Sunday, May 22, 2011

Is Zoroastrianism a Religion, Philosophy, Way-of-Life...? The Spirit

The short answer is all of the above. However, there is a discernible hierarchy in the progression of how Zoroastrianism applies to the life of a person and community.

The hierarchy is:
  • Spirit
  • Thought
  • Word, and
  • Deed
We can think of the spirit (Av. mainyu) of a person as being entirely intangible, beyond perception by our senses but not beyond our feelings and intuition. In order to try and differentiate the spirit of a person with spiritual entities, some authors choose to name this personal spirit 'mentality'. It is at the root of a person's attitude, character, conscience, personality and temperament. Or put differently, a person's spirit shapes her or his attitude, character, conscience, personality and temperament.

In Zoroastrianism, a person's choice of spirit is the fundamental choice a person can make. Before the age of reason, fifteen years of age, parents, family members, elders, teachers and other centres on influence, assist in shaping a person's spirit. After the age of reason, Zoroastrian tradition would make a person entirely responsible for the choice of her or his spirit and from there, responsible for every thought, word and deed.

Perhaps the concept of free will applies to the greatest degree to a person's choice of spirit - it is that choice over which a person has the greatest amount of control and which is least subject to circumstance. The fundamental choice in spirit determines the nature of a person's character, which is also the character of her or his soul - that person's way of being.

A human being's fundamental choice of spirit is between a 'bright' and 'dark' spirit - put differently, a good and not-good (bad) spirit - the duality and dichotomy of the spirit that is a fundamental feature of creation. A defining feature of goodness is beneficence, while a defining feature of not-goodness is its dual opposite, harm.

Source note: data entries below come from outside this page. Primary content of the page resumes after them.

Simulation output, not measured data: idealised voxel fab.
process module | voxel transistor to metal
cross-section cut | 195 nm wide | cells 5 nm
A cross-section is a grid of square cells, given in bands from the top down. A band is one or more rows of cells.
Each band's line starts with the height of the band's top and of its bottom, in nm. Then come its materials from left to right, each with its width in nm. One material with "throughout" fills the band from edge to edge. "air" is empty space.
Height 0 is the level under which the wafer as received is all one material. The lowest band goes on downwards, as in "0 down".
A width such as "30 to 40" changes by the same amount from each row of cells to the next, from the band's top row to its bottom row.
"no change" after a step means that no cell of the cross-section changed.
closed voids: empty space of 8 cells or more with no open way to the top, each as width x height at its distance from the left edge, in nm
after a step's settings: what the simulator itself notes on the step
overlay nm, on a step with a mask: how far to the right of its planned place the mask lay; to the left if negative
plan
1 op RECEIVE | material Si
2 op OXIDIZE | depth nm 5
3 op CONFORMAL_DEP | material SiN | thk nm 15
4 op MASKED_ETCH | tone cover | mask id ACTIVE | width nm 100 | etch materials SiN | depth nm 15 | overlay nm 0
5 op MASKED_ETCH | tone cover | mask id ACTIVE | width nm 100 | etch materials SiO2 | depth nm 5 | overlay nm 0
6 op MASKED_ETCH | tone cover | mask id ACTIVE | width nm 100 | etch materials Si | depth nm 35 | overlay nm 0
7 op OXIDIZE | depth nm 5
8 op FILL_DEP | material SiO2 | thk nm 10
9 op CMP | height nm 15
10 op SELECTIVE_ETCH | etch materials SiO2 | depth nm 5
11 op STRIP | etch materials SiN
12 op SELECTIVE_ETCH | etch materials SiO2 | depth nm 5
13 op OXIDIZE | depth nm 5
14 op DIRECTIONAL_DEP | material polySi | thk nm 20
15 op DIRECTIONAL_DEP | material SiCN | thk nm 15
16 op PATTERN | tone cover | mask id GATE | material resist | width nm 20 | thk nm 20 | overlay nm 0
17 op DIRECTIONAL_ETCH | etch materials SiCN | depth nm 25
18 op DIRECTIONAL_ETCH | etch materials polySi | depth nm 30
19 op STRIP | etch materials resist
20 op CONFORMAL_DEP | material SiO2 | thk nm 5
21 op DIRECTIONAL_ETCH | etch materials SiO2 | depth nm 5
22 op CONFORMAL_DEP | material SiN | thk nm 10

A bright spirit is also peaceful and constructive, while a dark spirit is aggressive and destructive. As such a bright spirit is perpetually vulnerable to the aggression and destructiveness of a dark spirit and must therefore be continually reaffirmed by a person. The process of securing a bright spirit against the constant inroads by a dark spirit is outlined in chapter 30 of the Gathas, the hymns of Zarathushtra (Zarathustra/Zoroaster).

An admittedly imperfect way viewing the difference between the spirit and thought, is that the spirit is not subject to the time-space continuum of the material world, gaetha. A thought, word and deed have coordinates of time and space and are an indelible feature of the time-space continuum. The spirit is not similarly subject to the gaetha existence. While thoughts, words and deeds require consciousness, the spirit while nurtured during consciousness, survives the end of consciousness.

Alternatively, a person's spirit is a way of being which leads to a way of thinking (a philosophy), a way of speaking and eventually a way of living - at which point it becomes a way of life. Without consciousness and a material body, the spirit cannot be manifest as a way of life.

Depending on the spirit a person chooses, she or he becomes cheerful or angry, constructive or destructive, helpful or harmful, honest or dishonest, loyal or unfaithful, healthy or unhealthy, serene or agitated, peaceful or conflicted, holistic or imbalanced.

Organized as a way in which an entire community chooses to believe, the collective spiritual beliefs if you will, express its beliefs and perform its rites of passage in ritual - Zoroastrianism becomes a religion.